MySQL Bugs: #25917: MySQL master won't update mysql-bin.index.

Bug #25917	MySQL master won't update mysql-bin.index.
Submitted:	29 Jan 2007 14:25	Modified:	13 Apr 2007 6:25
Reporter:	Jason Williams	Email Updates:
Status:	No Feedback	Impact on me:	None
Category:	MySQL Server: Replication	Severity:	S2 (Serious)
Version:	5.0.27-debug	OS:	Solaris (Solaris 10 (X64 & SPARC))
Assigned to:		CPU Architecture:	Any

Description:
I have a master that's been running since the 13th of January. Since
the same date I've had a slave running against it, without any errors
or serious lag. Suddenly, this morning replication broke with
duplicate entry errors. My master claimed to be on mysql-bin.000014
with a significant LOG_POS. The slave however, claimed to be back on
mysql-bin.000001. Trying to skip forward, the slave would skip forward
as far as mysql-bin.0000003, still having duplicate entry errors
(assumedly because it had already been this far). I then tried to set
it to something much further forward such as mysql-bin.000010 at which
it gave me this error:

070129 14:00:12 [ERROR] Error reading packet from server: Could not
find first log file name in binary log index file ( server_errno=1236)
070129 14:00:12 [ERROR] Got fatal error 1236: 'Could not find first
log file name in binary log index file' from master when reading data
from binary log

On the master, the file does in fact exist, and the permissions are
correct. However, I did note that the mysql-bin.index has not been
updated since mysql-bin.000001, and the time stamp on the .index file
is on the 14th of January. I tried to manually add the missing
entries, but to no avail, the slave still couldn't find them. Then I
restarted the slave, and still the same problem.

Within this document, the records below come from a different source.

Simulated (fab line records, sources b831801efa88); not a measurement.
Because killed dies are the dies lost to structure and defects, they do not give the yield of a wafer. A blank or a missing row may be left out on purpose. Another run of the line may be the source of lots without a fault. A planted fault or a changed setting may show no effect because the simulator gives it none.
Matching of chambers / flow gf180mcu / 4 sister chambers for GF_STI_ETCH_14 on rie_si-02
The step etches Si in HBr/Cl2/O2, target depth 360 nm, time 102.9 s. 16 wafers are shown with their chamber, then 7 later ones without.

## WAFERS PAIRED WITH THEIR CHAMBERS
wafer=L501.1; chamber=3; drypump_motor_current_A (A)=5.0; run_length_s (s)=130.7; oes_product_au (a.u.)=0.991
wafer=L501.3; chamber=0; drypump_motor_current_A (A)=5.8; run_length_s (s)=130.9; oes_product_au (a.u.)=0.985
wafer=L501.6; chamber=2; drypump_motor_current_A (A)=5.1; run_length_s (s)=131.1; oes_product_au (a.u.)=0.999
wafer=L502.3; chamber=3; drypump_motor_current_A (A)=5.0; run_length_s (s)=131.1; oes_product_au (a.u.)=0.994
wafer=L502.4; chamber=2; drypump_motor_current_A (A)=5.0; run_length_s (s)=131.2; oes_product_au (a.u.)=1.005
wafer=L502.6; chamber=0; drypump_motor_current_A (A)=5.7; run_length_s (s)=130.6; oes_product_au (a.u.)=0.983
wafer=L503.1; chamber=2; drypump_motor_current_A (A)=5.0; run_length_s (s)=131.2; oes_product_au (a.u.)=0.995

Its as if the slave was moving right along, and then suddenly decided
to forget where it was and go back to mysql-bin.000001.

BTW, the MySQL on both boxes is 5.0.27-debug on Solaris 10. The
binaries are the MySQL-built binaries. The master is a SunFire X4500 with 2x dual-core Opteron 2.6GHz CPUs and 16GB of RAM. The slave is a SunFire T2000 with a UltraSPARC T1 chip and 8GB of RAM.

The master .err log shows no errors at all. Also, the only major change in behavior recently, is that on the 22nd we started running FLUSH LOGS twice a day on the master. This was to change our backup procedure.

To pull a backup we run on the master:

SET AUTOCOMMIT=0;
FLUSH TABLES WITH READ LOCK;
FLUSH LOGS; <---Added command.
<run filesystem snapshot of DB and log volumes>
COMMIT;
UNLOCK TABLES;

How to repeat:
Not clear. Restarting the slave does not clear the issue. Not able to repeat, because not able to clear condition.

Tried to CHANGE MASTER back to "mysql-bin.000001", and now the slave is reporting it can't find that log either (same 1236 error). Master report no problems to its own error log.

Doing a RESET SLAVE, followed by CHANGE MASTER with MASTER_LOG_FILE specified to mysql-bin.000001 cause same 1236 error. 

However, doing a RESET SLAVE, followed by CHANGE MASTER without MASTER_LOG_FILE specified, causes slave to start replication at mysql-bin.000001. This causes slave to break replication because of duplicate entry errors. Using SET GLOBAL SQL_SLAVE_SKIP_COUNTER=1000000000; to skip forward seems to move through logs files. Seeing how far this can go.

Purged MASTER LOGS to 'mysql-bin.000014' on master, and then ran RESET SLAVE, followed by CHANGE MASTER without MASTER_LOG_FILE on slave; This caused slave to start replication at 'mysql-bin.000014'.

PURGE MASTER LOGS on master DID NOT update mysql-bin.index on master. Still has all logs files (as edited) up through mysql-bin.000015.

Figured out what happened at time of initial replication break. We have been doing "FLUSH LOGS" once a day since the 22nd, except on the weekends. The last log created when we flushed was mysql-bin.000013 on Friday. Today at the time of the replication break (where the slave reset to mysql-bin.000001 and since couldn't find logs IF specified in CHANGE MASTER), the master rolled the log on its own to mysql-bin.000014 because .000013 had hit the max size for an individual log.

So the reproduction sequence appears to be do a FLUSH LOGS on the master, and then let the new log file grow large enough such that MySQL will roll it on its own. At this point, the slave will lose its brain and reset to .000001 or whatever it thinks is the first log in the sequence.

Thank you for a detailed bug report. Please, send your my.cnf from both master and slave, just for completeness.

Master my.cnf

Attachment: my.cnf (application/octet-stream, text), 20.63 KiB.

Slave my.cnf

Attachment: my.cnf (application/octet-stream, text), 20.61 KiB.

Hi Valeriy,

Please find attached to the case master and slave my.cnf files. Thank you for reviewing this!

Sorry for a delay with this bug report. Please, try to use a newer version, 5.0.37, and check if you can repeat the same incorrect behaviour.

Hi Valeriy,

I will attempt to check this. Thank you for the response.

Please, inform about any results.

No feedback was provided for this bug for over a month, so it is
being suspended automatically. If you are able to provide the
information that was originally requested, please do so and change
the status of the bug back to "Open".